A guest blog by Kerry Rice.
Mums can’t have it all, yet we continue to try…. to work like we don’t have children and parent like we don’t have jobs. When I was engrossed in celebratory end of year reports, my son, Cruz, penned a letter wishing for more attention from me. At school, a student criticised me for taking a shortcut when creating a lesson resource – a cheat I wouldn’t have used prior to becoming a mum. Yes, I chose to become a working parent but this isn’t the dream I was sold. I love my job and love my son even more but I’d hoped for a throuple, not a love triangle.

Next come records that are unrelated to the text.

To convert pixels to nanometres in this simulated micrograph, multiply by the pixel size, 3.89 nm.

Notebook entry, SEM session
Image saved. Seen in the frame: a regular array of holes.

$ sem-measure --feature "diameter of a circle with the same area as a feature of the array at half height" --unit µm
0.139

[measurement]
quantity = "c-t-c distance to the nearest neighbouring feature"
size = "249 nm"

Each day I have to decide which balls I’m going to let drop; which plates I’ll no longer keep spinning, and hope that I have a big enough broom to sweep the broken pieces away; the shards of self doubt and splinters of shame. ‘Mum guilt’ isn’t an imaginative name but the person who coined the term was probably a working mum saving time by opting for the obvious so they could help their child with their homework.
I know that I’m lucky to have a job which allows me to do 3 out of 5 school pick ups, reducing my childcare costs and enabling me to take Cruz to after school activities. But, despite what is often portrayed, a teacher’s day is not from 8 ‘til 3. So I wake up at 5am to plan and prepare, and mark students’ work on a clipboard interrupted by cries of, “Mummy, you weren’t watching!”
My son’s asleep right now. It’s the weekend but I want to plan a class trip. Perhaps I should be doing it now before he wakes but then I wouldn’t be able to mention ‘me’. Always the add-on, as if my needs no longer matter. Apparently taking a shower is self care and reading a book is a treat. When did completing basic tasks become something to celebrate?
I’m not sure how ‘having it all’ came to be. No longer the dream of dissatisfied housewives, it’s the expectation for most. And I am clueless as to how it will change because, despite my rants and tears, I still aspire to be both a perfect parent and excellent educator. I know it’s impossible yet I try. I continue on my quest to achieve the unachievable, continue to accept the obstacles and injuries. There’s only one major casualty in this mission though…me!
Everything you said Kerry. Thanks for sharing. If you find the magic formula let us know!
Thanks for sharing, Kerry. I remember I loved working with you. I respected and admired your passion and genuineness. And I now admire you even more. Cruz will grow up and life will get better. It’s bound to be!
Thank you Kerry, I can completely relate to every word you wrote.